“He never responded,” testified San Francisco’s Officer Sean Rogers. “We were never able to track him down.”
Rogers was speaking about a janitor who apparently worked a night shift at British Motor Car Distributors dealership the night of the Lamborghini theft with which former Redwood student Max Wade is charged.
Wade’s defense attorney, Charles Dresow, used Oct.12, the last day of testimony in the preliminary hearing of People v. Wade, to point out faults, such as the failure to contact the janitor, in the investigation of both the car theft and the Mill Valley shooting with which Wade is also charged.
Dresow cross-examined prosecution witness Ed Rudolph, a detective with crime scene reconstruction and bullet trajectory expertise, about the reconstruction he performed.
Dresow highlighted the fact that Rudolph did not take into account the alignment of the white 2004 Dodge pickup truck, which contained teenage victims Landon Wahlstrom and Eva Dedier, in relation to the adjacent road.
Numerous witnesses from the hearing said that shortly before 11:30 a.m. on April 13, Wahlstrom began to pull his truck away from the curb in front of his Mill Valley residence.
Rudolph, who interviewed Wahlstrom to help with the specifics of the reconstruction, said Wahlstrom was still pulling out when he saw a black-clad motorcyclist approaching from the direction of the driver’s side of the truck. He then paused to yield to the motorcyclist, who stopped, drew a gun and fired several rounds.

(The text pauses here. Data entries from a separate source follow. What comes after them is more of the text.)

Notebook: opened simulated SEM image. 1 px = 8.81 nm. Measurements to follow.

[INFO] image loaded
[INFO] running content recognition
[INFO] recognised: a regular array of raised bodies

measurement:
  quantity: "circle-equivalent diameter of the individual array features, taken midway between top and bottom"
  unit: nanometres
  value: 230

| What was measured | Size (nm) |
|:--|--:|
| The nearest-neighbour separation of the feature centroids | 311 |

Rudolph said that since Wahlstrom yielded to the motorcyclist, the truck was at a diagonal to the road when the shooting occurred, with the front end of the vehicle on the paved roadway and the rear tire still on the gravel shoulder. But Rudolph admitted that in his reconstruction, he did not take the alignment of the car into account.
Dresow also placed in evidence a picture from ground level depicting the clear grade of the road. Although Rudolph agreed in his testimony that the road had an obvious crest, he said he had performed the reconstruction and subsequent calculations on flat ground.